Others, though, were more pointed in their comments about Greece's savings package. Swedish Finance Minister Anders Borg demanded stricter measures, saying that "if (Greece) wants to build credibility in the market, they must surpass expectations and they have not done that so far."
Borg also called for a greater surveillance role for the International Monetary Fund in Athens -- an idea rejected by Juncker. Juncker called the proposal "absurd" and said it was "fuelled by Anglo-Saxon voices."
Greece had been hoping that the meeting would provide details of the safety net agreed to by European Union leaders last week. So far, though, the EU has declined to outline exactly how it proposes to help should Greece prove unable to withstand speculators currently zeroing in on the country's weak finances. Greek finances have been placed under strict EU surveillance with a progress report due next month. Greece's public debt has ballooned in the last year and now stands at €300 billion, or 113 percent of GDP.
Just how aggressively the country will be able to pay down that debt, however, remains to be seen. A number of unions in Greece have called for strikes to protest the austerity measures announced by Athens, with the Greek customs workers' union staging a three-day walkout starting on Tuesday.
Many countries in the European Union, though, are likewise facing restless populations, unimpressed with the apparent need to bail out Greece. The news that Athens worked together with American investment banks to hide state debt from the European Union has further angered Europeans. Fully 71 percent of Germans are against sending EU funds to Greece, according to a survey by the research group Emnid. A survey conducted for the tabloid Bild am Sonntag found that just over half of Germans would like to see Greece thrown out of the euro zone altogether.

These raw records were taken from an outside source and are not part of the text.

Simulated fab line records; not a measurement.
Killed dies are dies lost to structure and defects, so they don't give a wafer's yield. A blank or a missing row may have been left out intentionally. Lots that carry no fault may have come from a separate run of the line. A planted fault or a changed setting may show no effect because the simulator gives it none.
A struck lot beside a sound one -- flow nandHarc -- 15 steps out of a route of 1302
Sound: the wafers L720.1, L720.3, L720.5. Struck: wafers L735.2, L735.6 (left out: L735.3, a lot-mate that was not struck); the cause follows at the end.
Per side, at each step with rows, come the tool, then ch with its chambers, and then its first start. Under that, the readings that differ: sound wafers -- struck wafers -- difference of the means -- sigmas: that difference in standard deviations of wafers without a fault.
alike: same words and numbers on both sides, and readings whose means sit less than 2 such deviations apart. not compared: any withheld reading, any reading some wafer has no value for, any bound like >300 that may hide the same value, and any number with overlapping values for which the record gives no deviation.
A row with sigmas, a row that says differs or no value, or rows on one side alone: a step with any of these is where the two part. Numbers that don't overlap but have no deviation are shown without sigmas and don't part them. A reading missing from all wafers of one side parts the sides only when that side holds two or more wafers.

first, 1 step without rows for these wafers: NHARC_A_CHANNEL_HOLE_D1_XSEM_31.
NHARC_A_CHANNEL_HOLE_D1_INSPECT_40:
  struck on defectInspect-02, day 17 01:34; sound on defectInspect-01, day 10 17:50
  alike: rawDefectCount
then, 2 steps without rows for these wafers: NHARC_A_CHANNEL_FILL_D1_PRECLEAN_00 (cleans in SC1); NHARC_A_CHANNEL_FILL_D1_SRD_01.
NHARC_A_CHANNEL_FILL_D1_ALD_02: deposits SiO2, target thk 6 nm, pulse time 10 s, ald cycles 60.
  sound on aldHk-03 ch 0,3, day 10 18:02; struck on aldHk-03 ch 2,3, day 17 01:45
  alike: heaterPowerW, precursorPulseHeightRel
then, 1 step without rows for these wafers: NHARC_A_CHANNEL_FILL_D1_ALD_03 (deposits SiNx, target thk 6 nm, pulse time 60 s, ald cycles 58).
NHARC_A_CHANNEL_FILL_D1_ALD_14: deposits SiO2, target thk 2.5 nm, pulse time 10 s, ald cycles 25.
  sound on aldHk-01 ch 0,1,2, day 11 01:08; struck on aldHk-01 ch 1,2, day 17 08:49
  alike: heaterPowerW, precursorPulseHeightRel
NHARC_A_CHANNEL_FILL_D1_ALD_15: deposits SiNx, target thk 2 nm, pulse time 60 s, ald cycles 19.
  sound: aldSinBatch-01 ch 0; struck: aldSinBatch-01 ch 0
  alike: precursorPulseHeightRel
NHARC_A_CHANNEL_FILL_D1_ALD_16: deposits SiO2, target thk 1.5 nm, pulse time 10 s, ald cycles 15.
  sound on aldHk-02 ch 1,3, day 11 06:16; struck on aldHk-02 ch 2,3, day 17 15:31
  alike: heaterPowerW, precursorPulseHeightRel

German commentators on Tuesday take a look at how the crisis currently facing the euro might best be solved.
Financial daily Handelsblatt writes:
"The debt crisis has developed a dangerous dynamic. Austerity measures have become the favored strategy for confronting threatening mountains of debt. It seems to have been forgotten, however, that savings is not a cure-all -- the economy must find its way back onto the path of growth. It wasn't all that long ago that politicians and economists were searching desperately for a strategy to scale back the state's role in the economy without disrupting fragile growth. This careful exit strategy, however, has now given way to mindless panic: Get out and save, is the new motto."
"Despite examples to the contrary, one cannot deny that a conflict exists between savings policies and growth strategies. The only way to get around that conflict is by coupling austerity measures with structural reforms aimed at improving economic efficiency. Competitive products must, however, find buyers. The Club Med of debt would be served better in the long term were Germany to buy their products instead of sending tax money."
The center-left Süddeutsche Zeitung writes:
"Historical revisionism related to the financial crisis is in high gear. Higher powers are blamed, Wall Street is ascribed supernatural influence and bankers have been credited with omnipotence. Indeed, high finance is now said to have lured Greece with a siren song of concealed debt, to Europe's vexation."
"But this mystification conceals reality. Those responsible for the Greek debt crisis can be found in Athens. The Greek government made promises to the country that it couldn't afford. That is why they worked with the investment bank Goldman Sachs to conceal the true dimensions of public debt from the European Union budget watchdogs. The adage currently circulating in Brussels is true: There are lies, damned lies and Greek statistics. Yes, Goldman helped in the deception and even profited from it. But the bankers weren't sirens. Competition mandated that they offer all of their financial products to those who were willing to pay for them -- including governments who were only interested in cheating."
The Financial Times Deutschland writes:
"The European common currency zone was not created to guarantee peace in Europe, despite what former German Chancellor Helmut Kohl liked to tell his citizenry. Rather, it was designed to insulate industry and trade from the unpredictable ups and downs of international currency markets. How should German automakers find success in the Italian, Spanish and French markets when they were constantly confronted with the drastic devaluation of the lira, peseta and franc? Without a currency union, it would have been impossible. But a common currency among countries that follow radically different economic policies cannot go well. That was clear even to Kohl and his Finance Minister Theo Waigel."
"They devised the trick of placing euro zone countries in shackles. Governments were required to strictly limit their influence over the economy and a public debt ceiling was mandated.... In addition, economic policies were aligned.... But the real economies of euro zone countries have drifted apart. The actual purpose of the euro -- the creation of an economic and currency zone insulated from the vagaries of the financial markets -- was counteracted."
"In order to save the euro, (politicians) in Berlin and Brussels could do two things -- both of which contradict market principles. The simplest, though merely temporary in nature, would be to provide a nice large loan or loan guarantee to Greece (and other problem countries). Better, however, would be coordinated, expansive economic policies in the problem countries in order to spur investment. Following both paths would be the best of all strategies."